Use Case: Ideal for identifying exact differences between two names, such as detecting typos or minor variations.
Example:
DECLARE @QueryString NVARCHAR(256)='Aron' SELECT P.FirstName,EDIT_DISTANCE(p.FirstName, @QueryString) as ED_Distance FROM dbo.Persons AS P WHERE EDIT_DISTANCE(p.FirstName, @QueryString) <3
Result:
FirstName | SearchString | Distance |
---|---|---|
Arun | Aron | 1 |
This indicates that only one edit (substitution of 'a' with 'o') is needed to transform "Aron" into "Arun".
2. EDIT_DISTANCE_SIMILARITY
Description: Returns a similarity score between 0 and 100 based on the edit distance, where 0 indicates no similarity and 100 indicates an exact match.
Use Case: Useful for quantifying the similarity between names, especially when determining thresholds for matches.
Example:
DECLARE @QueryString NVARCHAR(256)='Aron' SELECT P.FirstName,EDIT_DISTANCE_SIMILARITY(p.FirstName, @QueryString) as ED_Distance FROM dbo.Persons AS P
Result:
FirstName | SearchString | Similarity |
---|---|---|
Arun | Aron | 75 |
A similarity score of 75 suggests a high degree of resemblance between the two names.
Another example:
FirstName | SearchString | Similarity |
---|---|---|
Alok | Aron | 0 |
Here score 0 indicates no similarity between search string and name.
3. JARO_WINKLER_DISTANCE
Description: Calculates a distance metric between two names using the Jaro-Winkler algorithm, which gives more weight to names that match from the beginning for a set prefix length.
Use Case: Effective for comparing shorter names, where common prefixes are significant.
Example:
DECLARE @QueryString NVARCHAR(256)='chris' SELECT P.FirstName ,JARO_WINKLER_DISTANCE(p.FirstName, @QueryString) as JW_Distance FROM dbo.Persons AS P WHERE JARO_WINKLER_DISTANCE(p.FirstName, @QueryString)<.3
Result:
FirstName | JW_Distance |
Kriss | 0.2666667 |
Christoph | 0.2518519 |
Christina | 0.2518519 |
Christian | 0.2518519 |
Christopher | 0.2787879 |
Chris | 0.1333334 |
Please note that a lower distance value indicates higher similarity.
4. JARO_WINKLER_SIMILARITY
Description: Returns a similarity score between 0 and 1 using the Jaro-Winkler algorithm, where 0 indicates no match and 1 indicates an exact match.
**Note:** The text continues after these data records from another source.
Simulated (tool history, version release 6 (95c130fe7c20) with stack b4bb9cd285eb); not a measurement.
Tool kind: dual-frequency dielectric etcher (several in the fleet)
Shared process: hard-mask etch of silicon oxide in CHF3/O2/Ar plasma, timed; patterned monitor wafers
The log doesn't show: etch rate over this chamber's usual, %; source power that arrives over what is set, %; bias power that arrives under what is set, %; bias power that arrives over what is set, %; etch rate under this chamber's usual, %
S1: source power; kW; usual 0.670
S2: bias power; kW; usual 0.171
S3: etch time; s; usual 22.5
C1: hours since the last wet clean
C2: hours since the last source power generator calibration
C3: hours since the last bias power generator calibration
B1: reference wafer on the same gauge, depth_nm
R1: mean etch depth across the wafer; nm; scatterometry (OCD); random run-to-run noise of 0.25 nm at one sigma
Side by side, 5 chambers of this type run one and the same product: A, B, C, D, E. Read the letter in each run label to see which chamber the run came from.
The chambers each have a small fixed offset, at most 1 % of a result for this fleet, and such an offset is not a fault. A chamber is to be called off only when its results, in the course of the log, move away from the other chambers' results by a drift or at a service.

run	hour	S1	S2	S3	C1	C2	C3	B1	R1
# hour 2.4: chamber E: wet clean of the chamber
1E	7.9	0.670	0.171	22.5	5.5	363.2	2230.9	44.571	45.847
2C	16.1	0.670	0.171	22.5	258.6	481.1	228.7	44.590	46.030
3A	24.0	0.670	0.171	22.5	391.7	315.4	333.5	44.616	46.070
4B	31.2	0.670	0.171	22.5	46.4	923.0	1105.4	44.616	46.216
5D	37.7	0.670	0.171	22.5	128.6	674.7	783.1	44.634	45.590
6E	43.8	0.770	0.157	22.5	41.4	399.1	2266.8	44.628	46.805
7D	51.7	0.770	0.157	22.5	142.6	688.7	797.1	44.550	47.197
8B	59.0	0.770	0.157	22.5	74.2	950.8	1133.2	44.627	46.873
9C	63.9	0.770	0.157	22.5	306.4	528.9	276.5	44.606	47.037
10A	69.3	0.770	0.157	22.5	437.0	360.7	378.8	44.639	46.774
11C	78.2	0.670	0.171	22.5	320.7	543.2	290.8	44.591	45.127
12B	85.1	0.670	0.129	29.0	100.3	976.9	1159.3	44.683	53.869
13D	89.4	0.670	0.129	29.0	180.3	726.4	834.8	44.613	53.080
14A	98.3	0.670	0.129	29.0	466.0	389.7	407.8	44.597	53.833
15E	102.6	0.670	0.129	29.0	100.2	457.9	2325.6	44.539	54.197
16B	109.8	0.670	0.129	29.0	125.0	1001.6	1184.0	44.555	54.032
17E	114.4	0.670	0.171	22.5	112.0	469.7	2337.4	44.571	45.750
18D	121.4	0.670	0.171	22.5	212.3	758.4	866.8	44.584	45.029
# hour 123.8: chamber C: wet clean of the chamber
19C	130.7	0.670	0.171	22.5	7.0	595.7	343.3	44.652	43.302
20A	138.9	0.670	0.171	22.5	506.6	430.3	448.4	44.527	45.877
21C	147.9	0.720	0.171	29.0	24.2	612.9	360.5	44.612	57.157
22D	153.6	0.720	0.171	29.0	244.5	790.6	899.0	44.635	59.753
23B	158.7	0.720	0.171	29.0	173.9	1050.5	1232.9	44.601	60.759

Use Case: Suitable for applications requiring a normalized similarity score, particularly when matching names.
Example:
DECLARE @QueryString NVARCHAR(256)='chris' SELECT DISTINCT P.FirstName ,JARO_WINKLER_SIMILARITY(p.FirstName, @QueryString) as JW_Similarity FROM dbo.Persons AS P WHERE JARO_WINKLER_DISTANCE(p.FirstName, @QueryString)<.3
Result:
FirstName | JW_Similarity |
Christoph | 0.748148 |
Kriss | 0.733333 |
Christian | 0.748148 |
Chris | 0.866667 |
Christina | 0.748148 |
Christopher | 0.721212 |
A similarity score close to 1 indicates a strong resemblance between the names.
Case Sensitivity in Fuzzy Matching
These functions are case-sensitive, meaning that variations in capitalization can change similarity scores significantly. For example, changing 'Aron' to 'aron' can increase the edit distance, leading to different results. If case-insensitive comparisons are required, one approach is to convert both the input and stored values to the same case using LOWER() or UPPER(), like this:
DECLARE @QueryString NVARCHAR(256)='aron'; SELECT P.FirstName, EDIT_DISTANCE(LOWER(P.FirstName), LOWER(@QueryString)) AS ED_Distance FROM dbo.Persons AS P WHERE EDIT_DISTANCE(LOWER(P.FirstName), LOWER(@QueryString)) < 3;
This ensures that case differences do not impact the similarity score., meaning that variations in capitalization can lead to different results. For example, changing 'Aron' to 'aron' can significantly affect the similarity score.
Example:
DECLARE @QueryString NVARCHAR(256)='aron' SELECT P.FirstName, EDIT_DISTANCE(P.FirstName, @QueryString) AS ED_Distance FROM dbo.Persons AS P WHERE EDIT_DISTANCE(P.FirstName, @QueryString) < 3;
Result:
FirstName | SearchString | Distance |
---|---|---|
Arun | aron | 2 |
Since 'Aron' and 'aron' have different cases, SQL Server treats them as more distinct, leading to a higher edit distance.
Choosing the Right Function
- EDIT_DISTANCE and EDIT_DISTANCE_SIMILARITY: Best for scenarios where the exact number of edits or a percentage-based similarity is needed. Suitable for longer names where specific differences are important.
- JARO_WINKLER_DISTANCE and JARO_WINKLER_SIMILARITY: Preferable for shorter names, where common prefixes are significant. These functions are more sensitive to similarities at the beginning of names.
By leveraging these functions, developers can implement robust fuzzy matching and name comparison operations directly within SQL Server, enhancing data quality and user experience. Experimenting with these functions on different datasets and adjusting similarity thresholds can help optimize results for various use cases.